Several commenters noted that the College cannot canonize new saints. However, we feel that registering a name that uses the descriptive Saint does not do this, but rather follows a well documented medieval tradition of local shrines and saints who may or may not be recognized by the hierarchy in Rome. In addition, this would not be the first such registration; the College of St. Bunstable, a group name formed from a fictional saint's name, was registered in August 1981, and in August 1990, the College of Saint Joan was registered although Joan of Arc was not canonized until 1920. While philosophically, it is certainly better recreation to use a real-life saint's name when using this model to create an order name, there is no reason why these sorts of construction should not be allowed the same latitude allowed by our rules for other constructed names. The name William the Cooper is a well-formed English name whose elements can all be documented to period, therefore Saint William the Cooper is an expected construction. [Caer Galen, Barony of. Order name Order of Saint William the Cooper, 7/2006 LoAR, A-Outlands]

A bell is a standard heraldic charge. According to the updated Pictorial Dictionary of Heraldry "[t]he bell is an ancient charge, dating from c.1295 in the allusive arms of Porter [ANA2 127]." (http://mistholme.com/?s=Bell).

The spelling bell is period. The Middle English Dictionary s.v. belle (n.1) gives an example of this spelling dated to 1500: a1500 RHood & M.(Cmb Ff.5.48) st.73: The scheref fond þe jaylier ded, The comyn bell made he ryng.

The Barony prefers the name as the Order of Irons Bell rather than Order of Saint Irons Bell.

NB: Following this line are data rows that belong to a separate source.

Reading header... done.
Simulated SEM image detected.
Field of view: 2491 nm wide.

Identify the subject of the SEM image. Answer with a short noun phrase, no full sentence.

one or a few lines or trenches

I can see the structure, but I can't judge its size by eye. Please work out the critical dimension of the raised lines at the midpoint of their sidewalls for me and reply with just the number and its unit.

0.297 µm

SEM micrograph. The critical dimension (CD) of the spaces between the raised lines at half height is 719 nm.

If Order of Irons Bell is found not to be registerable, the Barony would prefer the Order of Iron. The May 2011 LoAR states that "[a] given name can be used to create an order name (one named after a founder or inspiration)." [Order of Taillefer, 5/2011 LoAR, A-Lochac].


7: Carillion, Barony of -Resub Badge

OSCAR finds the name registered exactly as it appears in May of 1986, via the East

(Fieldless) A bell per pale sable and Or

This submission is to be associated with Order of Irons Bell

This is a resubmission of the badge (Fieldless) A bell per pale Or and sable, which was returned on the October 2012 LoAR for conflict with the badge of the badge of Yrjö Kirjawiisas, Per pale sable and Or, a vair bell throughout counterchanged. While there was a CD/DC for fieldlessness, there was nothing for the difference between a vair bell and a bell.

Swapping the tinctures in this resubmission provides the necessary second DC pursuant to SENA A.5.G.3.a, which states "[t]here is a distinct change (DC) for swapping or rotating the tinctures of a charge group evenly divided into two, three, or four parts."


8: Carillion, Barony of -Resub Badge

OSCAR finds the name registered exactly as it appears in May of 1986, via the East

(Fieldless) On a chalice bendwise sable, a bell palewise Or

This submission is to be associated with Order of Sante Ruprecht

This is a resubmission of the badge (Fieldless) A man rampant conjoined in pale with a bell sable, which was returned on the June 2014 East Kingdom Letter of Decision for use of a rampant human (barred by precedent) and the unidentifiability of the charges. This is a complete redesign.

The Order Name Order of Sante Ruprecht was registered to the Barony in November 2012.


9: Diana Spencer of Barmore -Resub Device

OSCAR finds the name on the East LoI of June 09, 2014 as submitted.

Purpure, a bend wavy between a key fesswise and an escallop argent

This is a resubmission of Purpure, a bend sinister between a key palewise wards to base sinister and an escallop argent, which was returned on the June 2014 East Kingdom Letter of Decision for conflict with Fiona Julienne nic Lowry (02/1991, Caid): Purpure, a bend sinister between two garden rosebuds slipped and leaved bendwise sinister argent. There was only a single DC for the type of secondary charges.

This resubmissions changes the orientation of the key and makes the bend wavy in an effort to clear the conflict.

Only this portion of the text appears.